By Dipo Olowookere
Nigeria’s Debt Management Office (DMO) has disclosed that the nation’s total debt profile increased to N22.7 trillion or $74.3 billion in the first quarter of 2018.
According to the debt office, this increase was by 4.52 percent when compared to the figure as at December 31, 2017.
The DMO attributed the increase to the rise in the Domestic Debts of States and the Federal Capital Territory (FCT), as well as, the $2.5 billion Eurobond issued in February 2018 whose proceeds were still being deployed to redeem maturing Domestic Debt.
The DMO also said a total of N643.6 billion was spent on servicing the nation’s domestic debt, explaining that N239.8 billion was spent on domestic debt servicing in January, N144 billion in February and N259.7 billion in March.
Business Post reports that the debt figures showed that the implementation of the debt management strategy which entails an increase in the External Debt Stock through new external borrowing and the substitution of high cost domestic debt with low cost external debt, is achieving the desired results in several areas amongst which are:
The share of the External Debt Stock in the Total Public Debt rose to 30% as at March 31, 2018, compared to 17% in 2015, 20% in 2016 and 27% in 2017.

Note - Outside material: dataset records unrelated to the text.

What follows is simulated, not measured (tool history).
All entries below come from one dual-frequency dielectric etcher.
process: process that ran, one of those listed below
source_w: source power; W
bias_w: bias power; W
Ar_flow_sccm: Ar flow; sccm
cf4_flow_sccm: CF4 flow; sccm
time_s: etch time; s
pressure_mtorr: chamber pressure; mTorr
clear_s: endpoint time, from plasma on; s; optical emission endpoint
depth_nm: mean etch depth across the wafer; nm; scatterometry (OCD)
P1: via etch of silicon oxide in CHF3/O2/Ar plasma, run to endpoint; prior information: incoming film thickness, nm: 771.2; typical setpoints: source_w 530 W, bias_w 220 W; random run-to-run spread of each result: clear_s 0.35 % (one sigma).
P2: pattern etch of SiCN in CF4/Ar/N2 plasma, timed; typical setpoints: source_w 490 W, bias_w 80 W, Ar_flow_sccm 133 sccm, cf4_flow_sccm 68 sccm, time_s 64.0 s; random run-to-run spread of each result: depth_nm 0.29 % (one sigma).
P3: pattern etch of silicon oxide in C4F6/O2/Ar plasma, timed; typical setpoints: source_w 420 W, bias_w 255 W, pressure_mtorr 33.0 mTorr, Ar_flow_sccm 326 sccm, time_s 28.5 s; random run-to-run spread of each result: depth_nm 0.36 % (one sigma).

A decline in market interest rates from 13 – 14 % p.a. in December 2017 to 11 – 13% p.a. in Q1 2018 due to the redemption of N279.67 billion of Nigerian Treasury Bills (NTBs) using some of the proceeds of the USD2.5 billion Eurobond issued in February 2018.
While the redemption of NTBs made more funds available to banks for lending to the private sector, the decline in Interest Rates implies lower cost of borrowing for the private sector.
Thus, the Government is actively enabling the private sector through the instrumentality of financial markets, to play a leading role in economy.